Last Updated on June 27, 2024
PLOT: Years after the harrowing events of X, Maxine Minx (Mia Goth) is working as an adult film star in Los Angeles. Just as she lands a breakthrough part in a horror flick, a demented killer starts murdering the people in her life, and now, to save her life and career, she’ll have to face her past.
REVIEW: Ti West’s MaXXXine is the third instalment of a career-defining trilogy for the director and his star, Mia Goth. The actress received some of the best notices of her career for the last film in the series, Pearl, and her double role in X made her a genre icon. MaXXXine is a star vehicle for her through and through, but while she delivers a good performance again, the film can’t help but pale compared to its somewhat scrappier predecessors.
With MaXXXine, West is working with a bigger budget, with the movie peppered with stars, including everyone from Halsey to Lily Collins to Kevin Bacon and more. The film is a riff on eighties sleaze cinema, with heavy references to everything from 1984’s Angel to Body Double, Vice Squad and beyond. Yet, in constructing a whacked-out eighties fantasia, the horror aspect seems to have gotten lost somewhat. While there’s plenty of gore, the film is better as a nasty riff on the eighties, complete with copious amounts of cocaine and needle drops, than a horror flick.
Whatever the case, it’s clear that West has taken the opportunity to make exactly the film he wanted, overflowing with love aimed at those sleazy VHS movies many of us grew up watching at sleepovers. West has the perfect lead in Goth, with her once again digging her teeth into the role. The movie opens with a quote from Bette Davis, and in some ways, she’s become the horror version of that famous actress, with her delivering the kind of big, broad performance few would dare. With her affected southern bible belt accent, she doesn’t just chew on the scenery – she devours it. What makes Goth so good, though, is how utterly devoted she seems to inhabiting the character, and it’s a shame she’s never gotten the recognition she deserves for her acting in this series.

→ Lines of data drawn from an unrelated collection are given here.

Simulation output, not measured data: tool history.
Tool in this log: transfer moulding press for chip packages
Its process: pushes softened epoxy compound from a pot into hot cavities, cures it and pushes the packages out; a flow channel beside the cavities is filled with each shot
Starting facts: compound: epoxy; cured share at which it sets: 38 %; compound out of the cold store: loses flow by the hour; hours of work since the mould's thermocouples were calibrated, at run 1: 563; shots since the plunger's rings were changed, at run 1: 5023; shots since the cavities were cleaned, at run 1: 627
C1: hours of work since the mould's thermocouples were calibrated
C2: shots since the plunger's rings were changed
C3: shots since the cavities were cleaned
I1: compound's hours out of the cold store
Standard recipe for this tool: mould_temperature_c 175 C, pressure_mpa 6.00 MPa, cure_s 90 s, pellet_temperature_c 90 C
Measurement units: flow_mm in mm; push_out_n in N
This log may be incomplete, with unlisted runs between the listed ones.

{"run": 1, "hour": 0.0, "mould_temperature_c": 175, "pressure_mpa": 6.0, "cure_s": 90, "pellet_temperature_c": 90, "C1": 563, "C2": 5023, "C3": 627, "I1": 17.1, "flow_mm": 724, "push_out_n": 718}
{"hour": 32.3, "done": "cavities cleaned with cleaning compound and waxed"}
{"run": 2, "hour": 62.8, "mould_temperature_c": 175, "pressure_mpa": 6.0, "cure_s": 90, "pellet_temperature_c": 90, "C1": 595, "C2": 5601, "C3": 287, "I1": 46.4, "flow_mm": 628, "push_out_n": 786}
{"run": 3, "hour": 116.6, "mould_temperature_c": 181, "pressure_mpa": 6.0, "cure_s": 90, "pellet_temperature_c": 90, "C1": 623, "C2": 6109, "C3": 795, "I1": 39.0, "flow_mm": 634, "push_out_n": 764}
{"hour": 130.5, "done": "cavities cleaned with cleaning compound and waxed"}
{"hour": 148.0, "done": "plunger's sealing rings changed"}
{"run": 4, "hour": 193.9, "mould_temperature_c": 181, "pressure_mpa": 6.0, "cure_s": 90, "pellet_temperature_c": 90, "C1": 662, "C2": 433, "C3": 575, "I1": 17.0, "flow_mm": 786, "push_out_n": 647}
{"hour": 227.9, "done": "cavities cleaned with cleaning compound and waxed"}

It can’t be denied that MaXXXine is a little less her show than the other films. West loads the movie with eighties set pieces, and some of the movie nods are laid on a little thick. There’s one very random scene where Kevin Bacon shows up dressed like Jack Nicholson in Chinatown that felt a little too on the nose to me (pun intended if you’ve seen that classic).
Everyone seems to have fun with their roles, with Bacon hamming it up as a sleazy P.I., while Giancarlo Esposito seems to be having a whale of a time as Maxine’s bargain basement agent. Elizabeth Debicki plays Maxine’s icy director, rocking some eighties shoulder pads that make her look like she walked off the set of Dynasty (in a good way). Lily Collins and Halsey have little more than walk-ons, but I enjoyed Bobby Cannavale and Michelle Monaghan as the two hard-boiled L.A cops on Maxine’s trail.
The movie’s biggest star is probably L.A. itself, with West lovingly recreating the way the town looked in that era (on film, anyway). Skid Row and the Hollywood Hills are as much of a star of the movie as Goth is.
So why then didn’t I love it? That’s the strange thing, as I’m a vast eighties nerd and a lot of MaXXXine’s aesthetic works for me. But it also tries to be a little self-conscious about how much of a pastiche of other movies it is, and the nods at eighties excess, such as Maxine’s coke use, feel heavy-handed. And there’s also the fact that despite buckets of gore, the movie is almost too much of a parody to work as a horror film in its own right. This was a line the last two movies could tow a little bit better than this one. They do a good job tying the bad guys here into the Satanic Panic of the era and the actual killings being done by The Night Stalker. Still, the ultimate reveal is predictable, and the finale feels anticlimactic.
All that said, while MaXXXine was more of a mixed bag for me than I thought it would be, I still had a reasonable amount of fun with it. West is nothing if not stylish, while Goth is always captivating in the role. Heck, if they make another movie in the series, I’d still be on board, but it can’t be denied that of the three movies, this one is the weakest of the bunch.